In this case, I am talking about wallets. They are best known from Bitcoin and other so-called cryptocurrencies. But the concept exists across all radically decentralised systems and many systems attempting to implement end-to-end encryption. At their core always lies the same question: How do I know this person interacting with the system now is the same person creating this account or wallet before? Virtually all such systems seek the answer in cryptography, creating a secret that only this first person knows because it was created by and for them.
Some systems allow their users to choose those secrets. So the secret is a password. Which means it is broken by design. On the upside we no longer need to talk about the security of these systems, because their problems are widely known. Spoiler alert: They fare better than lucky charms do for movie heroes, but not a whole lot. A far superior approach is to randomly generate the secret. We will ignore that generating true randomness is a surprisingly hard challenge. Because whatever the computer generates is going to be better than what a random person will come up with. So from a technical perspective, that is a sound choice.
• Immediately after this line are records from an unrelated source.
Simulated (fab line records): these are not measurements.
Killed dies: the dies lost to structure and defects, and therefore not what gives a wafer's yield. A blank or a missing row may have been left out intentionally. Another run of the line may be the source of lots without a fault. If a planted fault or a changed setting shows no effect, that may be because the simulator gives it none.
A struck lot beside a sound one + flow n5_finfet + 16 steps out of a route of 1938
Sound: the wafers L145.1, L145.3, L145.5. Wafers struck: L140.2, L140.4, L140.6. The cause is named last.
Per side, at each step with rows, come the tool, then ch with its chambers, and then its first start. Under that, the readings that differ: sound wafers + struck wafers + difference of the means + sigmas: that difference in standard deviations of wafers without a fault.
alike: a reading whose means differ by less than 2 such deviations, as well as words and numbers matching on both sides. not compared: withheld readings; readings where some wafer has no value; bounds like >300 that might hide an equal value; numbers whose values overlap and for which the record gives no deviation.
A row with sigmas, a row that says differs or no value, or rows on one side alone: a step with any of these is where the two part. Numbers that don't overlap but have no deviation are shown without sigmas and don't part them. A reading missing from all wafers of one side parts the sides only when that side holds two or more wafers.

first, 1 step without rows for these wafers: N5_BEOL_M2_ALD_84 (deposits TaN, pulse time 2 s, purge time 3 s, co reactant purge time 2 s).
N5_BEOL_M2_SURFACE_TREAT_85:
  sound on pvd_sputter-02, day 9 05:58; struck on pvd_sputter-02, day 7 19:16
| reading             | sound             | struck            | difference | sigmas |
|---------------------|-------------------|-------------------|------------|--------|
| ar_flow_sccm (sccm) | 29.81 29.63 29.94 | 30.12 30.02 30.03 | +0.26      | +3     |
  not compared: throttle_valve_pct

This computer generated secret is typically in the form of a so-called private key to be used in public key cryptography. Without wanting to cause mass narcolepsy amongst readers: This kind of cryptography allows anyone in possession of the public key to encrypt something so that only the person in possession of the private key can decrypt it. And of course you can encrypt anything to yourself, as well. In Bitcoin, those public keys are used as the target addresses for transfers, and only the person in possession of the private key can access those funds. Or you could encrypt your personal data in this way, ensuring only you have access to it in future.
The private key is a big deal. It is literally the key to the kingdom of whatever is secured with it. And like anything in your computer it is just a very specific number of 1s and 0s in a certain order. So it is a little bit like a super long, very complicated password. And if you lose it, you lose all your Bitcoin, all access to your data. That might make you nervous if this key only lives on your mobile phone. Because phones get lost, break and sometimes even stolen.
To solve this problem, people have come up with recovery codes. These are typically either QR codes or words out of a dictionary to make key recovery more human friendly. These recovery codes are typically printed on a piece of paper so that when the original key gets lost it can be re-created from the backup. You can be certain that all those people who lost access to their Bitcoin wallets worth millions of dollars wish they had made enough copies of these recovery codes to still have a copy when they lost the key. From this perspective, you would wish for an infinite number of copies to ensure you always have one around when you need it.
But the recovery codes can be used by anyone. The system is not designed to verify identity. It is only designed to verify someone has the key. Anyone who has the key is considered equal to the original person opening this account or wallet. So anyone who gets their hand on such a recovery code can access, and transfer all the funds in your Bitcoin wallet. The only way to prevent that is to make sure no-one ever gets a copy of the secret key. Viewed from this angle, you wish there were no copies, whatsoever.
Which is why this is an optimisation problem for a number between zero and infinity. And there is no right answer. Because if you find out the answer was wrong, there is nothing short of a very specific Delorian that can save you. There is ample evidence that a substantial number of computer specialists chose poorly and lost access. Even organisations like QuadrigaCX reportedly got this wrong and lost access to $190 million when the only person in possession of those secret keys passed away. The very specialists that built these systems evidently cannot solve this optimisation problem. So how can anyone?
A far better and far more humane approach to this is social recovery. The private key gets encrypted for trusted third parties, ideally even split, so that several of these parties have to act together to restore the private key. Those key fragments or keys can be protected in hardware security modules, making it nearly impossible for an adversary to gain access. And the system should record when the recovery procedure has been used, and by whom. Whenever keys or devices get added or removed, any time the recovery procedure is used, the system should record this in a black box.
That way humans can choose whom to trust. And if their trust is violated, they will know, and have ways to reclaim their assets and identity. There is transparency, redundancy and security in this system. Which is why Vereign is building this into its true digital self.